Similarity between $A$ and $B (2\times 2)$.

I am trying to find out whether $A = \begin{bmatrix}
3 & 1 \\
0 & 2 \\
\end{bmatrix}$ and $B = \begin{bmatrix}
4 & 1 \\
-2 & 1 \\
\end{bmatrix}$ are similar. Both matrices have the same trace, same rank, same determinant and the same eigenvalues. So I think they are similar. The eigenvalues are $3, 2$. Now I’m not sure how to find if they are indeed similar.

I am trying to find if there is a basis for $\mathbb{R^2}$ that contains only eigenvectors but when trying to solve $(3 I – A)v = 0$ there is no solution… What should I do from here?

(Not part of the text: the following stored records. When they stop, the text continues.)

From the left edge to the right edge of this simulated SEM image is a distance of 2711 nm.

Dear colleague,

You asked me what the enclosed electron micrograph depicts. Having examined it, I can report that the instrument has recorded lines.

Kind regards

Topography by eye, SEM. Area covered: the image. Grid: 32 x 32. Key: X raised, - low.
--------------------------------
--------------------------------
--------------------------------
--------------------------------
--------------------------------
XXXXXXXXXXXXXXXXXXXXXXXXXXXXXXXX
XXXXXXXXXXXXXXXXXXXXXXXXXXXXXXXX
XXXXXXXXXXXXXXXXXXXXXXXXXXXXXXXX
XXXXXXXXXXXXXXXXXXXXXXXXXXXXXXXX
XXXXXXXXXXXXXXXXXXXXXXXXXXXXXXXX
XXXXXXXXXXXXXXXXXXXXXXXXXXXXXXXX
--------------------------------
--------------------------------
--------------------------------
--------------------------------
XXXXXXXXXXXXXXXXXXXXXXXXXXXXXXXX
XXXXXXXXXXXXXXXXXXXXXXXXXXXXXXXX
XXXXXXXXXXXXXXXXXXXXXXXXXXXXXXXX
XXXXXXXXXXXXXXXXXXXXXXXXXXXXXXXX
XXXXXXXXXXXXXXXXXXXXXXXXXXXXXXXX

Solutions Collecting From Web of "Similarity between $A$ and $B (2\times 2)$."

Similarity is an equivalence relation (prove it). So if $A$ and $B$ are similar to the same matrix, then they are similar.

Since the eigenvalues of $A$ and $B$ are the same (and distinct), they both are similar to
$$
\begin{bmatrix}
3 & 0 \\
0 & 2
\end{bmatrix}
$$
so they’re similar. No other computation is needed.

Of course there is a solution for $(3I-A)v=0$: all vectors $(x,0) $.

In general, if an $n\times n $ matrix has $n $ distinct eigenvalues, then it is diagonalizable, so your matrices are indeed similar.

Sketch:

(1) Find the eigenvectors for each of the matrices.

(2) Consider the map $M$ that takes the eigenvectors for $A$ to the eigenvectors for $B$ with corresponding eigenvalues.

(3) Consider $M^{-1}BM$.

Why does this work: Let $\lambda_1\not=\lambda_2$ be the eigenvalues of $A$ and $B$. Let $v_1,v_2$ be the (corresponding) eigenvectors of $A$ and $w_1,w_2$ be the (corresponding) eigenvectors of $B$. Then $Av_i=\lambda_iv_i$. On the other hand, $M^{-1}BMv_i=M^{-1}Bw_i=M^{-1}\lambda_iw_i=\lambda_iM^{-1}w_i=\lambda_iv_i$. Basically $A$ and $B$ act the same way on the corresponding eigenvectors, so by mapping one to the other, they act the same way.

If $A=PDP^{-1}$, and $B=QDQ^{-1}$, where $D$ is the diagonal matrix with diagonal entries $2$ and $3$, then $A=PQ^{-1}BQP^{-1}$, and you have done.